Making entropy work with python3

ReFirmLabs / binwalk

Firmware Analysis Tool

MIT License

10.54k stars 1.51k forks source link

Making entropy work with python3 #550

Open DMaroo opened 3 years ago

DMaroo commented 3 years ago

Firstly, importing numpy is necessary (see #543) for binwalk to be able to draw a graph.

Secondly, using bytes2str doesn't work with python3 (v3.9), since it returns an object with the type unicode_type (a type recognized by numba), and there is no overload for np.frombuffer(unicode_type, dtype). So, we need to convert data to a UTF-8 string before passing it to the _shannon_numpy function. This way, no exceptions or errors are thrown.

This fixes #543. Tested on Kali 2021.1 and Python3.9.2.

spinkham commented 3 years ago

Hmm.. This doesn't seem right, but haven't looked deep enough to know why. When I run this on a random file generated from /dev/urandom, I get a steady ~0.78 entropy instead of the expected ~0.9999 I see on other platforms.

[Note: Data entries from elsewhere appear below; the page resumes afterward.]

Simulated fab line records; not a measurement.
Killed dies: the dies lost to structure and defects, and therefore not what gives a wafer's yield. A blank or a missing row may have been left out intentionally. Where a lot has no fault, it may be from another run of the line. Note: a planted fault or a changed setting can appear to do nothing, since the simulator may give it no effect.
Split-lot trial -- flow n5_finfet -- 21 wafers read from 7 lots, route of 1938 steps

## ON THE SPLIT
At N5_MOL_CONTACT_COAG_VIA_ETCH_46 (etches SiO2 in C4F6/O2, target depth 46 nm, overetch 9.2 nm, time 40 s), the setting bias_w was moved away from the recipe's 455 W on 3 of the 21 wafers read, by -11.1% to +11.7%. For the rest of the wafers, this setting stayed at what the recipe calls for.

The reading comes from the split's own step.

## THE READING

dd if=/dev/urandom of=rand.img bs=1M count=2048
binwalk -E  rand.img 

DECIMAL       HEXADECIMAL     ENTROPY
--------------------------------------------------------------------------------
0             0x0             Falling entropy edge (0.781577)

A zero filled file does give the expected 0.00000 entropy with this patch.

If I change line 253 from encoding UTF-8 to latin-1 I get the expected values from both zero and random data, and values from that modified version match those I get from other versions on a variety of test files. I haven't read the code and am not even sure why this conversion is happening, so that's just a shot in the dark but with that change it Works On My Machine.

DMaroo commented 3 years ago

You're right. The result between encoding to 'utf-8' and 'latin-1' is different. I also checked it for some zipped files and ELFs. Th shape is almost preserved, however, the exact values of the peaks and the points on the graph are different. Given that 'latin-1' gives accurate results for the random file created from /dev/urandom, I guess it would be the more correct approach. Thank you. As a side note, both the encodings give 0.0 as the entropy measure when used on a file created from /dev/zero, but I think that it is just a special case which is why both the encodings converge at the same answer.

lindberg commented 1 year ago

This is still an issue, would be great if this was merged.